I have a Hbase table which needs to be exposed as a web service using Nifi.
My actual path of usage is HandleHTTPRequest -- ExtractText -- (GetHbase/FetchHbase) -- HandleHTTPResponse.
But am unable to connect the processors from request -> hbase-> response at all. Is there anything am missing here?
Is it possible to query hbase table with request url param and send the output data in json format to external system using rest api?
Is there any limitation (content/size) in using Nifi in sending the content via rest?
It seems like overkill to use NiFi to create a web service. Have you explored the HBase REST server? https://hbase.apache.org/book.html#_rest
If, your description is missing some context about why NiFi must be used, can you describe the GetHBase/FetchHBase processor configuration and what your data in HBase looks like?
The web service must be able to respond to external calls outside hadoop cluster. Original idea is to develop a wrapper in java for the reading Request from external and query Hbase and deploy it as a web service in any web srver. But for these we need a web server to deploy and run. There is no rule to use Nifi, but since the capability is there we can make better out of it.
For GetHbase, Hbase_client_service is created and connected. The response has to be the hbase table data, so no insert/update is going to happen in hbase. Seems that, GetHbase is used only for putting the data into
Yet to try out other options. If you have came across any similar scenarios and can share the processor connections, it would be great.

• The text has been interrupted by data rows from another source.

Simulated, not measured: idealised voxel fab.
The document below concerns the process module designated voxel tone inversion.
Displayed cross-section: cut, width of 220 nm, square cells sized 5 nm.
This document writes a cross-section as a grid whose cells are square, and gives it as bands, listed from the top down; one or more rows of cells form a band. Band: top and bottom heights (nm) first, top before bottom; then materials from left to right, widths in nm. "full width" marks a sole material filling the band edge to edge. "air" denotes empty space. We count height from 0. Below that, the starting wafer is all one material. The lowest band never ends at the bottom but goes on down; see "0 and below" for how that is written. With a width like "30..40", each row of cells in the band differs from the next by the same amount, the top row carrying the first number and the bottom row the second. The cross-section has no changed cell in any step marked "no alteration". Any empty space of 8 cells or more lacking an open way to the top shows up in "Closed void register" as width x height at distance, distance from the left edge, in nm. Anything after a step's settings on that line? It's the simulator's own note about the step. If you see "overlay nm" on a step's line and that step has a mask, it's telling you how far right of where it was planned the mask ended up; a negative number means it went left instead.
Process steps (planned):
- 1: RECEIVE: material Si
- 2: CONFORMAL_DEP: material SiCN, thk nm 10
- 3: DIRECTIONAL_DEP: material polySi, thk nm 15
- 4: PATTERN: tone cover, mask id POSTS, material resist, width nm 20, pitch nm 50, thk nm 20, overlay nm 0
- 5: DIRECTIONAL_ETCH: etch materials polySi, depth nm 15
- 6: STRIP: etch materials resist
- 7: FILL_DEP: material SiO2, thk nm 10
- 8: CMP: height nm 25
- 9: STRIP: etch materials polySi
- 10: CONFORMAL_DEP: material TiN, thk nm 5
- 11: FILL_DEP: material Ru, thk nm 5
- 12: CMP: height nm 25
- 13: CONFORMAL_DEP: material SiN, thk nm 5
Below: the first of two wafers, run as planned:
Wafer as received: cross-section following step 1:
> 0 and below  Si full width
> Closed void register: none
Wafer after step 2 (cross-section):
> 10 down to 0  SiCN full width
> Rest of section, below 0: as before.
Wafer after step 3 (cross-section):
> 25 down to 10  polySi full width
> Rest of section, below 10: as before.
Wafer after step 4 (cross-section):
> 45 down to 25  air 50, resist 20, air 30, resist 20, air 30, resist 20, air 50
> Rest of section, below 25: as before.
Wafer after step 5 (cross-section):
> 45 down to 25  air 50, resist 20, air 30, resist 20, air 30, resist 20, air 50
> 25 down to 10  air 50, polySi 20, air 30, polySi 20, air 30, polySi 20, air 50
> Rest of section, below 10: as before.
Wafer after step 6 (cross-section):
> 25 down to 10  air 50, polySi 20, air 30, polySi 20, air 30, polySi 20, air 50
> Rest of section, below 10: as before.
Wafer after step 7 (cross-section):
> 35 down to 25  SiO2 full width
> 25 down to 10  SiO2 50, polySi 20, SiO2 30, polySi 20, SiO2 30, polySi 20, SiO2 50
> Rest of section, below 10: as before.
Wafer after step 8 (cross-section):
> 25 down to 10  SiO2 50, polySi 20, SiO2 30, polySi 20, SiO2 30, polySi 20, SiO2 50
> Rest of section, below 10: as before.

I don't have numbers, but I would expect that you'd be incurring a bit of latency in your requests by virtue of using NiFi as opposed to a web service which directly talks to HBase. There are a number of things that NiFi is doing under the hood which are unnecessary for most REST applications.
The GetHBase processor is a source processor that does not take input. There is a new FetchHBase processor that hasn't been released yet that can retrieve a row from HBase based on an incoming flow file, so you could connect HandleHttpRequest to FetchHBase, and then to HandleHttpResponse.
Keep in mind that building a web service in NiFi ins't necessarily meant for end-user applications to be hitting it with a lot of concurrent users, it is more for system-to-system communication. For an end-user application you are probably better of with the HBase REST API that Josh pointed out, or some other custom REST service in front of HBase.
Yes as you specified, I had tried initially with GetHbase and came to know it isn't build for that purpose. Tried 'FetchHbaseRow', but it fails saying 'scan' method is not found.
Now trying with Python. Route is HandleHTTPRequest-> ExecuteStreamCommand -> HandleHTTPResponse. Here ExecuteStreamCommand will have a python script which will read request data and parse it and pass it to Hbase to retrieve the values. But again, Python doesn't have inbuilt library to fetch hbase data. Is there any library available to query hbase from python apart from HappyBase.
I tried using plain Hbase rest, but since hbase is Kerberos enabled, its not allowing us connect to external system. Any inputs are highly appreciated.
"I tried using plain Hbase rest, but since hbase is Kerberos enabled, its not allowing us connect to external system. Any inputs are highly appreciated."
The HBase REST server works with Kerberos enabled, but this is a completely different question than what you have asked here. Please open a new question and provide the relevant configuration values you have set, what you are executing, and the error you are experiencing.
@Josh Elser FetchHbaseRow configuration: Hbase Client service: Hbase_1_1_2_ClientService, Table Name: hbase_table, Row Identifier: id, Columns: cf1, Destination: flowfile-content.
Configured "Hbase_1_1_2_ClientService" with Kerberos principal and keytabs.